Until being served this food, my senior dog (a rescue) was a voracious eater, and she wanted to eat all the time (she was eating Wellness). Based on a recommendation by another German Shepherd dog owner at the pet food store, I purchased Evo Turkey & Chicken. My dog liked it immediately, and after a few days of eating it, she was no longer hungry all the time, and she was "calmer." I thought she was more content.

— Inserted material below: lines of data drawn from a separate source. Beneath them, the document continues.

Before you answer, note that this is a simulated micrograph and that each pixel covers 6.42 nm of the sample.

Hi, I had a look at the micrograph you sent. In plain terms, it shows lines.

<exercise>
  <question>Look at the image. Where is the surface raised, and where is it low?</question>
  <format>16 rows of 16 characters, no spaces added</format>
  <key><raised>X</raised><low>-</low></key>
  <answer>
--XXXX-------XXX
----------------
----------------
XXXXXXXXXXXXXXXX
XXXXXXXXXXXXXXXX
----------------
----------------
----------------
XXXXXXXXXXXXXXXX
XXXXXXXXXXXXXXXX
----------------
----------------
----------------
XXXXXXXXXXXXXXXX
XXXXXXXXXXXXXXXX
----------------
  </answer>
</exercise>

Unfortunately, after a few weeks, I noticed my dog was too "calm." She was gaining weight, she stopped being energetic, she was sleeping too much, and she stopped eating with any sort of eagerness. She also stopped being playful. I called Evo and asked about this, also asking whether there was much tryptophan (due to turkey) or other tranquilizer in this food. I took her off this food. I'm trying to have her lose the weight she gained. In short, she has become more energetic and playful again since discontinuing Evo. I am rather unhappy with what Evo did to her. My dog is doing better now on Nature's Best Science Diet, but I am going back to serving her Wellness.


----------



## RCTRIPLEFRESH5 (Feb 11, 2010)

pg812 said:


> Until being served this food, my senior dog (a rescue) was a voracious eater, and she wanted to eat all the time (she was eating Wellness). Based on a recommendation by another German Shepherd dog owner at the pet food store, I purchased Evo Turkey & Chicken. My dog liked it immediately, and after a few days of eating it, she was no longer hungry all the time, and she was "calmer." I thought she was more content.
> 
> Unfortunately, after a few weeks, I noticed my dog was too "calm." She was gaining weight, she stopped being energetic, she was sleeping too much, and she stopped eating with any sort of eagerness. She also stopped being playful. I called Evo and asked about this, also asking whether there was much tryptophan (due to turkey) or other tranquilizer in this food. I took her off this food. I'm trying to have her lose the weight she gained. In short, she has become more energetic and playful again since discontinuing Evo. I am rather unhappy with what Evo did to her. My dog is doing better now on Nature's Best Science Diet, but I am going back to serving her Wellness.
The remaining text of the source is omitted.